What Happens If PMI Audits Your Experience?
The word "audit" sends chills through anyone, regardless of the situation. It doesn't matter the scenario. Luckily, one of the least scary audits is the PMP audit. If you get flagged for a random PMI audit, it's important that you do your due diligence — but it's actually not that bad.
First, let's address something. Despite what you might have read, the PMP audit is, in fact, completely random. It's not like the EC Council Ethical Hacker audit, which is decidedly not random. The PMI auditors just draw a name out of a hat (or however they do it), and you're flagged.
The consequences of failing an audit are troublesome, but not fatal. If you fail the audit process, you are unable to apply for one year, so it's important that you do it right the first time. Don't panic. Here's what you need to do.
Don't Ignore the Audit
Congrats! You're almost ready to be PMP-certified, and maybe add a few dollars to your paycheck. Don't let this formality get in the way. The absolute worst idea is to ignore the PMP audit — or any other audit, for that matter. The PMP audit is critical to your application success. The process takes about a week, so it won't take too much of your time. Ignoring the audit could mean that your application is denied, and that's the worst thing you want to do after studying for the exam.
You'll be asked to verify your work experience, education, and any continuing education credits. Collect this information and reply to the request at the time indicated by the auditor. Don't delay and don't ignore it, thinking that it will go away. Again, It's a critical aspect of the acceptance process.

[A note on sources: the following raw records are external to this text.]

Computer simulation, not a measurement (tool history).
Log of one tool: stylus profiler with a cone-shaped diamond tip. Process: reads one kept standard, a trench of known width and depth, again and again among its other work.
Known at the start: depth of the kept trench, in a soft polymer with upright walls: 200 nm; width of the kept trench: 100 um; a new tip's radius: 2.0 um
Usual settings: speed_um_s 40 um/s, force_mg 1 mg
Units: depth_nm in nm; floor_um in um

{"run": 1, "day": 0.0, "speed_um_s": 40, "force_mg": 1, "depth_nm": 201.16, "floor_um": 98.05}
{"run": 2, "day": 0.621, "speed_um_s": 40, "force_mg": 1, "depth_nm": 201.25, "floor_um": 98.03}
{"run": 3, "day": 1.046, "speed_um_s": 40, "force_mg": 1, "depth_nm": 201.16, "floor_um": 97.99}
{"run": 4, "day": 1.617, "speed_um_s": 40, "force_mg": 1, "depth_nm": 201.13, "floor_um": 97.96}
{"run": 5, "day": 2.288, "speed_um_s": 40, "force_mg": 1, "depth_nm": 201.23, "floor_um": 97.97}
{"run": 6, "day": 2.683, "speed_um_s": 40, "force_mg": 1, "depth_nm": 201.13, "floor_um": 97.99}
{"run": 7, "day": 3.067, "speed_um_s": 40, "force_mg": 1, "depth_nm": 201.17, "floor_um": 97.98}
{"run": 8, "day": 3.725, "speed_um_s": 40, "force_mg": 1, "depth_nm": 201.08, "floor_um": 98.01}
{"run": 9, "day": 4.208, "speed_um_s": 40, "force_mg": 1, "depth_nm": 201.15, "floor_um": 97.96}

You should always be honest because you have the experience, right? (Right?!) Just because you get audited doesn't meant PMI reviewers automatically think that your application is fraudulent. The entire process is random and the reviewers are just following procedure. Always be honest and consider this a part of your application, not an insinuation that your experience is fraudulent.
Lying to auditors could mean an immediate rejection and failure, so it's best to be honest. Collect documents, speak to your current managers, and contact any former colleagues to let them know that PMI auditors could be contacting them. If they're PMPs, they'll get it.
As with any background check, it's important that you're honest, yet, thorough. An auditor's job is to go through your documents to ensure that you're qualified for the PMP certification. You don't want to blow it based on a poor representation of your experience and educational documentation. After all, you're a project manager. You're used to being thorough and submitting exactly what stakeholders ask you to deliver.
For education verification, it's usually a good idea to have both photocopies and scanned PDFs of your college diploma or certifications. There are lots of reasons to have this information digitized — a PMI audit is just one of them.
Be honest and complete with your application and the audit is a breeze. You will probably need verification of your experience from your manager, so ask your manager or an HR person for documentation that can verify your background.
What Happens If You Can't Contact Your Old Team?
If you can't contact your old team, you might want to jump on LinkedIn to seek them out. It's these things right here that make how you leave an old job important. Ask the auditors if you have any questions. It's not the end of the world if you can't contact your old team. You just need to prove your experience in other ways. This could be current experience or projects you've done with other teams.
As an experienced professional, getting referrals is important for anything, including previous managers and staff. Find a manager willing to give you the reference that you need.
The key to an audit is to be honest and thorough. Submit the required documentation, and be prompt in doing so. It's not the end of the world, but you should take it seriously, like any other type of audit that you might face in your career.